Live Review: Project 96.1 Reunion with Bullet For My Valentine at Verizon Wireless Amphitheater at Encore Park, October 3
By Ellen Eldridge; photo by Lisa Solomon Keel
Sunday night’s show at Verizon Amphitheater was presented by Project 96.1 as the Family Reunion tour in a similar fashion to the Family Values tours of previous years. The combination of pop-metal bands felt a bit like a dysfunctional family picnic with Stone Temple Pilots acting as the black sheep who didn’t show up at the last minute for vague reasons. All the same, the crowd welcomed headliners Shinedown, Buckcherry, Bullet For My Valentine and Atlanta local favorites Sevendust as the main events of the evening. After Sevendust’s rousing set in support of its most recent release, Cold Day Memory, the sun took a bow and descended allowing the chill in the fall air to be felt by the excited crowd. The breeze felt a bit jagged as if alluding to the harsh shapes of the Jackson guitars played by Bullet For My Valentine.
The set started with the familiar pounding of drums from the opening track, “Your Betrayal” off BFMV’s latest release, Fever. The drums continued to overpower the guitars and, at times, even the lyrics were difficult to make out. Drummer Michael “Moose” Thomas didn’t appear to break a sweat and played technical rhythms as if he were contemplating what to eat for dinner after the show. Similarly, guitarists Michael “Padge” Paget and singer/guitarist Matt Tuck also played effortlessly. Tuck spoke to the crowd minimally, but asked the audience how it was doing after the second song, and announced, “We’re Bullet For My Valentine and we’re gonna cut the bullshit and get down to business; this song is called ‘Waking the Demon.'”
Interestingly enough, Tuck only announced the titles of songs which were not on Fever though one would think most fans would be more familiar with the older songs. The band did a great job of melding pop melody with technical skill, and though “original” fans may criticize the band of being commercial, a quick look around the amphitheater assures the trick is to make the music you want to make and do it well.

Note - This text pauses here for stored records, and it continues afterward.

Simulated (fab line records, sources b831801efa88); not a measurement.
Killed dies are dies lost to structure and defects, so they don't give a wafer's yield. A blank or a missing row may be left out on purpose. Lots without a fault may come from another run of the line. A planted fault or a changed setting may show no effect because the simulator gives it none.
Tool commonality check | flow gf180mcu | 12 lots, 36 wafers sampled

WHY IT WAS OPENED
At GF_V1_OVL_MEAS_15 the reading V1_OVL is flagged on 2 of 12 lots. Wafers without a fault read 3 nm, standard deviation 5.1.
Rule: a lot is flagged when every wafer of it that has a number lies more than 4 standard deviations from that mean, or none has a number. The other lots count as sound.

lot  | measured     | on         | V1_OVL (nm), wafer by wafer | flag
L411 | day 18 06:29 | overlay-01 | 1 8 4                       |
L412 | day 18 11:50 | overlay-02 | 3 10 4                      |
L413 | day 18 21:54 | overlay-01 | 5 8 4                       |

Perhaps the biggest criticism of the evening would be the set ending where Matt Tuck chucked his Jackson into the speaker as Thomas kicked his drums off the stands. They had played a great set with an eager crowd well warmed for the bands to come, but some sense of grand finale or uncovered disappointment led to an anticlimactic act which just seemed to scream that these guys don’t actually appreciate what they have and how far they have come. Maybe toppling the stage was their way of saying, “No encore from an opening act.” Fans of technical playing mixed with a pop-metal edge should still check out Fever if they haven’t already done so; this truly is a band who can write technical songs with harsh themes and still make you want to sing along, that is until they throw their equipment down and walk off stage.